I was always determined that having children would not stop me from doing what I wanted to do, the kids would have to fit in with me. Sadly as time has gone on and i’ve started the slow decline to forty with three kids in tow it hasn’t worked out like that. No touring Africa and Morrocco with the kids in tow for me, a trip to Sainsbury’s seems like an epic adventure and if it goes without tantrum an achievement greater than the acquisition of any university degree.
Alongside this I do feel like life is passing me by, I used to love going to gigs, the theatre, the cinema and to nice restaurants. I loved having adventurous days out exploring woodlands, beaches country houses looking for wildlife and fossils. To a certain extent we still do a little of this, but at a snails pace with the constant backdrop of moaning, loo visits and worries over food. Its not the same.
|The Flying Seagulls|
However, this weekend marked a slight change in approach as I was lucky enough to win some tickets to The Wilderness Festival on the brilliant Mummytips blog (which I have been reading pretty much since its inception). The husband is becoming a seasoned festival goer since going to Camp Bestival last year and persuaded me to throw caution and instinct to the wind and bring along the whole family. Now, I have to admit this did leave me in a little bit of a cold sweat, little Ned is bottle fed and to be honest from my twenty odd years of festival going experience I couldn’t see any possible way to sort out his bottles. A tiny bit of research resolved this with the discovery that you can buy pre-sterlised disposable teats to put on bottles. Armed with a new larger tent, my trusty duvet and air bed and Pot Noodles we ventured into the Oxfordshire countryside.
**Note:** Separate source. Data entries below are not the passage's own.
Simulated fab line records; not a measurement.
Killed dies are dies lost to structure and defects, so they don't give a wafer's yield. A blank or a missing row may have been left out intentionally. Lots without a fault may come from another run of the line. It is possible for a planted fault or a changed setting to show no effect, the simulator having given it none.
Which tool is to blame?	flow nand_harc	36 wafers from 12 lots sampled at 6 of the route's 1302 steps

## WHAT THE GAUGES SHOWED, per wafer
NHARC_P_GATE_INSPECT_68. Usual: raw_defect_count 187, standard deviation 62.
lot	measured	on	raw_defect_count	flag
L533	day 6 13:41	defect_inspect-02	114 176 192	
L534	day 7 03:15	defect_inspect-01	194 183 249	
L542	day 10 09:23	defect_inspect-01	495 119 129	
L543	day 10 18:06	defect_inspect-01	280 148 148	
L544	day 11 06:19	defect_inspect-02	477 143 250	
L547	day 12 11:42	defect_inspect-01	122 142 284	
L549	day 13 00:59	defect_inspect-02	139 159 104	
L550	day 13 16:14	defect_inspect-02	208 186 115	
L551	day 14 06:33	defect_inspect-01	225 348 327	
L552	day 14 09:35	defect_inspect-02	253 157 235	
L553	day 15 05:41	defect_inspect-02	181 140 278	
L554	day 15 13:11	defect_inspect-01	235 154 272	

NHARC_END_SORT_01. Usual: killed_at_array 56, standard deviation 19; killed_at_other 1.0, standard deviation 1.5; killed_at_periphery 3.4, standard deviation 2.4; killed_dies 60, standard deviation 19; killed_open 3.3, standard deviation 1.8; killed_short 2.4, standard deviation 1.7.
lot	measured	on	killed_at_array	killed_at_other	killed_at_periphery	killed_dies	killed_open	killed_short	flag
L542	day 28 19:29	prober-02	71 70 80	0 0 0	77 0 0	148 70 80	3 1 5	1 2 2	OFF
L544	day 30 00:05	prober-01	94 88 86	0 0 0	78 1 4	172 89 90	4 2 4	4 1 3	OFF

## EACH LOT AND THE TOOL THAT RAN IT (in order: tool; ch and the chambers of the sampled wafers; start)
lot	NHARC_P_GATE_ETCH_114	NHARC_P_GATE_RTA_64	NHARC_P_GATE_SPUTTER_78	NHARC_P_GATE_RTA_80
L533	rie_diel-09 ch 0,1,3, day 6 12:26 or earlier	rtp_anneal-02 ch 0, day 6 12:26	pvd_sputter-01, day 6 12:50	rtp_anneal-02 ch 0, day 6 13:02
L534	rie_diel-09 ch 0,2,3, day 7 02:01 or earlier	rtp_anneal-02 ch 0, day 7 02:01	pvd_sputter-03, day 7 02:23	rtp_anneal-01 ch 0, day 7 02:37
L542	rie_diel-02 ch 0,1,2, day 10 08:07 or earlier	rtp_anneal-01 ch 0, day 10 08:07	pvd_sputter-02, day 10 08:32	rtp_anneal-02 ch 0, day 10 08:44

The Wilderness Festival is staged within the most beautiful setting imaginable and I think it was this that helped to make it such a wonderful experience. I have to admit, for me it was ruined by kids. Who wants to be forced to go to bed at 10pm when there are some brilliant live bands playing and have to clean festival toilets for emergency poo’s when five minutes earlier our own private ‘bog in a bag’ back in the tent was not needed.
Still, I went and experienced and that was better than not experiencing anything. I think the kids really got a lot out of the experience; they saw all manner of different people, music and theatrical performances. They tried out stilt walking and wild swimming and memorably for me ran about the place pretending to be butterflies whilst Stornaway played a magnificent secret gig in advance of their main stage performance. They loved The Flying Seagulls, the bubble shop with the most amazing bubbles to pop and special kids entertainment group, making swords in the Barefoot Books tent and the culinary delights of Pot Noodles. Even little Ned enjoyed hanging about in the baby sling looking at all the different brightly coloured things going on and waving his hands to the music. Me and Fifi had a good old dance to some Ska Soul music at the roller disco and i will forever remember her little arms around my neck whilst I was trying to sleep through the festival white noise. Just magical.
Would I go again? I have mixed feelings on this, I want my children to experience all that life has to offer and they really did enjoy this. However, I know that if I had gone with the husband my experience would have been much better, maybe that’s selfish. Can you have the best of both worlds? I don’t know, unless you have a nanny- hmmm!